VMware Cloud Community
MikeOD
Enthusiast
Enthusiast

VM Ping/ARP issue

We are having a problem with some of our virtual machines intermittently losing communication with each other, and I’m at a loss as to the source.

We have about 250 VM’s running on about 20 HP BL465C blades installed on two HP C7000 chassis, using the HP Virtual Connect interconnect modules.  The blade chassis are connected to our core Cisco 6500 switches.  The VMWare hosts are at 5.0, the guest VM’s are a mix on Windows 2003, 2008, and 2008R2.

What’s going on is that everything seems to be OK, but then out of nowhere, we will get communication failures between specific machines.    It looks like it’s an ARP issue.  Using PING, it works fine in one direction, but we get an “unreachable” error when going the other way, unless we ping from the target back to the source first.

For example: we have servers, “A” and “B”.   Ping A to B fails with “unreachable”. Ping “B” to “A” works fine.   However after pinging “B” to “A”, we can now ping “A” to “B”, at least for a while until the entry falls out of the ARP cache.  If we go into server “A” and set a static ARP entry (“arp –s”) for server “B”, everything works OK.  Through all this both server “A” and server “B” have no issues communicating with any other machines.

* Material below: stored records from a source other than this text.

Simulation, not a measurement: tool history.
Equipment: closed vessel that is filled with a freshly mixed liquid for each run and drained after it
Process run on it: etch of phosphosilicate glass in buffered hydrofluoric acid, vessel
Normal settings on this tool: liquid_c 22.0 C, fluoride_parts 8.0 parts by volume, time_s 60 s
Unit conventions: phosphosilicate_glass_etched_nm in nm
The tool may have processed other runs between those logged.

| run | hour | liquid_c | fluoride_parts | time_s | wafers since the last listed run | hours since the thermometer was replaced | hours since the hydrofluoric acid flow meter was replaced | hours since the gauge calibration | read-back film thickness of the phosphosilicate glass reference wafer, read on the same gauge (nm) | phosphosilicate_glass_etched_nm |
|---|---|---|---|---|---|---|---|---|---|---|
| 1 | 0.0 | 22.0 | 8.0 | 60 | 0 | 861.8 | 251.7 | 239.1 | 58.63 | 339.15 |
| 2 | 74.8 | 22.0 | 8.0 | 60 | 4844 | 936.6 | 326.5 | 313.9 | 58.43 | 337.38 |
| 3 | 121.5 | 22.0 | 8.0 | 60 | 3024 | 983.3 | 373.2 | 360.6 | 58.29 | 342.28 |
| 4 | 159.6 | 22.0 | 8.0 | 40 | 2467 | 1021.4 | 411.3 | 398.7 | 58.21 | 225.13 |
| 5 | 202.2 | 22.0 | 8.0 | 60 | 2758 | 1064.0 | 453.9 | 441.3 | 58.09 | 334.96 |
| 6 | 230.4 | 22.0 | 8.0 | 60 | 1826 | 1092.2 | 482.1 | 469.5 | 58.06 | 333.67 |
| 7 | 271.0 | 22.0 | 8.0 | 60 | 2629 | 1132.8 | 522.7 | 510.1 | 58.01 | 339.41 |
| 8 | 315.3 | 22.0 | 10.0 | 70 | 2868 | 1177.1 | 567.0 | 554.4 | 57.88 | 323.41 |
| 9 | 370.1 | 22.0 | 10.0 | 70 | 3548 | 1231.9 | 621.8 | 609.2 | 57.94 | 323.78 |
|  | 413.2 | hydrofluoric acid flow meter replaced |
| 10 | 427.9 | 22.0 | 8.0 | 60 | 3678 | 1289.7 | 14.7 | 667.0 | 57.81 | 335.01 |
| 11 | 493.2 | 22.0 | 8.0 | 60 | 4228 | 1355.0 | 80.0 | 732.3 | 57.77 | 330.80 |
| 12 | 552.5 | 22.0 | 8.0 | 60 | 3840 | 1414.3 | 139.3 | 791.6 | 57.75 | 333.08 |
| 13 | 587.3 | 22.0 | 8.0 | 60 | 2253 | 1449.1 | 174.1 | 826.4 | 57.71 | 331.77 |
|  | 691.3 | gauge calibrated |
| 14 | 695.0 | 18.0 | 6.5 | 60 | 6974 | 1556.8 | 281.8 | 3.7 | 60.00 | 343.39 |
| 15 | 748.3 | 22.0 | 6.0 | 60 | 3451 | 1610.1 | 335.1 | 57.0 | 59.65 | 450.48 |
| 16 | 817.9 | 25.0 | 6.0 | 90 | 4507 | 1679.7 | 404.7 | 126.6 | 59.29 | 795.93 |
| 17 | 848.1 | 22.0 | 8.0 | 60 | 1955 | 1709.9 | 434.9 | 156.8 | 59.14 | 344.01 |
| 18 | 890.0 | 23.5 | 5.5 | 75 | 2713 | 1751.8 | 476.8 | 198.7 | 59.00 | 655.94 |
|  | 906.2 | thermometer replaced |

We tried using vMotion to move the servers to a different host, different blade chassis, etc.  Nothing worked except when we put both VM’s on the same host.  Then everything worked OK.  Moving one of the servers to a different host and the problem came back.

It seems like either the ARP broadcast from the one server, or the reply back from the target isn't making it through.  However, according to our networking group, there are no issues showing up Cisco switches.

Early this year, we had an issue where it happened on about a third of machines at the same time (it caused significant outages to production systems!).   It seemed like it was limited to machines on one chassis (but not all of the machines on that chassis).  At that time, we opened up tickets with VMWare and HP.  Neither found anything wrong with our configurations, but somewhere in the various server moves, configuration resets, etc., everything started working.

Since that time we’ve seen it very intermittently on a few machines, but then it seems to go away after a few days.

The issue we found today was that the server we’re using for the Microsoft WSUS server hadn’t been receiving updates from a couple of the member servers.  We could ping from the WSUS to the member server, but not back from the member server unless we put a static ARP entry in the member server.  The member servers are working fine otherwise, talking to other machines OK, etc.   They are a production environment, so we’re limited on the testing we can do.

Also, when it has happened, it seems like always been between machines on the same subnet.  However, most of our servers are on the same subnet, so it might just be coincidence.

I’ve done a lot of internet searching, and have found some postings with similar issues, but haven’t found any solution.  I don’t know if it’s a VMWare issue, HP, Cisco, or Windows issue.

Any assistance would be appreciated.

Mike O'Donnell

54 Replies
MikeOD
Enthusiast
Enthusiast

That's what I thought you meant.  We're not using the distributed switch settings; each blade has it's own configuration.

About how many VM's are you running per host?  I realized 10Gb is a large pipe, and most servers don't even push a 1Gb nic, but we're running about 20VM's/host.  I'm really uneasy about running all that through a single NIC, even if it is 10Gb

0 Kudos
geeaib824
Contributor
Contributor

I was seeing the same issue, but we decided to update our Virtual Connect firmware from version 3.51 to version 3.70 based on the HP Recipe (http://vibsdepot.hp.com/hpq/recipes/December2012VMwareRecipe4.0.pdf).  I then cabled up a total of two ports per interconnect bay X3 and X4 per bay on my c7000 enclosure (interconnect 2x bay 1 and 2x bay 2) each pair going to a single switch and we then setup LACP on them which allowed the ports in the Shared Uplink Set to go to Active/Active.  We are tagging the VLANs on the Ethernet Networks in VC, then set my LOM's to Active/Active on the dvSwitches in ESXi 5, we havent had the issue since. 

0 Kudos
NV1
Contributor
Contributor

Averaging around 15 on our smaller blades (490c) and around 30 on our big BL720c blades (2x 10 core, 256GB). Sometimes this is over 50 per host (during patching and upgrades etc when we do multiple remediations at the same time).

Only 8 simultaneous vMotions ( the default for 10GB on 5.x) seems to ever push the pipe but I am still not happy with the active / standby arrangement as it is a major step backwards in functionality that has been working seamlessly since version 2.5.

Regards

Nick

0 Kudos
NV1
Contributor
Contributor

geeaib824

This makes sense as the the problem started around the time LACP support was introduced in ESXi. Unfortunately it has broken the simple originating port ID and LBT teaming when the VC modules are not using LACP. We have each module connected to 1 x 10Gb port on the same switch. Redundancy is provided by a standby 1 GB link on each VC module to a separate switch. ESXi has no visibility of this, the failover is handled at the VC layer. VC is the latest firmware by the way.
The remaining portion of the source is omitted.